After the intermission, the orchestra played Saint-Saens' great Symphony No. 3, the "Organ Symphony," with harpsichordist Paul Cienniwa at the keyboard and pedals of the mighty 1923 Wurlitzer orchestra organ and one or two pianos in the orchestra itself.

The symphony's two movements break naturally into a classic four-movement structure. In the opening segment, the majestic orchestral line in the strings contrasts with the agitated, broken chords in the woodwinds. Next, lyrical passages give way to songlike motifs and arpeggios by the violins, and the organ makes a subdued entrance, which grounds the temporal strivings of the orchestra in the eternal. In the second segment, strong dotted rhythms drive the scherzo, which soon morphs into a fugue. Then after a recapitulation of the opening theme, which shows the composer's versatility with classical forms and contrasts, a fugal duet between the violins and violas is joined by the winds and brasses, then a phalanx of cellos.

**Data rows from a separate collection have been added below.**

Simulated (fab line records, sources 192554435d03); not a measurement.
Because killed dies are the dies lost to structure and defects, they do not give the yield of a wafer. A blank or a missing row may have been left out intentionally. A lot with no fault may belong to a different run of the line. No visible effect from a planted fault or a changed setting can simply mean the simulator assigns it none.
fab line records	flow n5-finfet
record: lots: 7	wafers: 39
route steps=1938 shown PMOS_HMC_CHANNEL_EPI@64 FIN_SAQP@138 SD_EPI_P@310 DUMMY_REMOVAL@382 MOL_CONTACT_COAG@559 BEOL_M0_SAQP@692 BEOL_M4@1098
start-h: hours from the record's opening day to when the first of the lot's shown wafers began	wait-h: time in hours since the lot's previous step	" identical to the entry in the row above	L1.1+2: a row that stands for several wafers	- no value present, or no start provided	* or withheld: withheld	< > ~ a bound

The second movement, or third segment, opens with a powerful chord from the organ and subsequent "discussion" between various sections of the orchestra, followed by a thrilling finale wherein majestic hymn-like chords alternative with a fanfare from the brass and another huge fugue, as though Saint-Saens is trying to hang onto the counterpoint of Bach and Mozart while venturing into the revolutionary territory of his friend Franz Liszt. I especially like the way Saint-Saens gave the tuba, trombone and percussion instruments a crucial role in the fourth segment's fugue and inverted fugue before the tympani announces the resolution of all tensions and struggles with a flourish, bringing this brilliantly composed and brilliantly performed symphony to its close and we excited listeners to our feet applauding this magnificent concert.

A last word: In the audience were some 100 people who had taken the NBSO up on its offer of two free tickets to anyone who had not previously attended. I am sure those "newbies" — to use Maestro MacKenzie's word — will be back for more great music.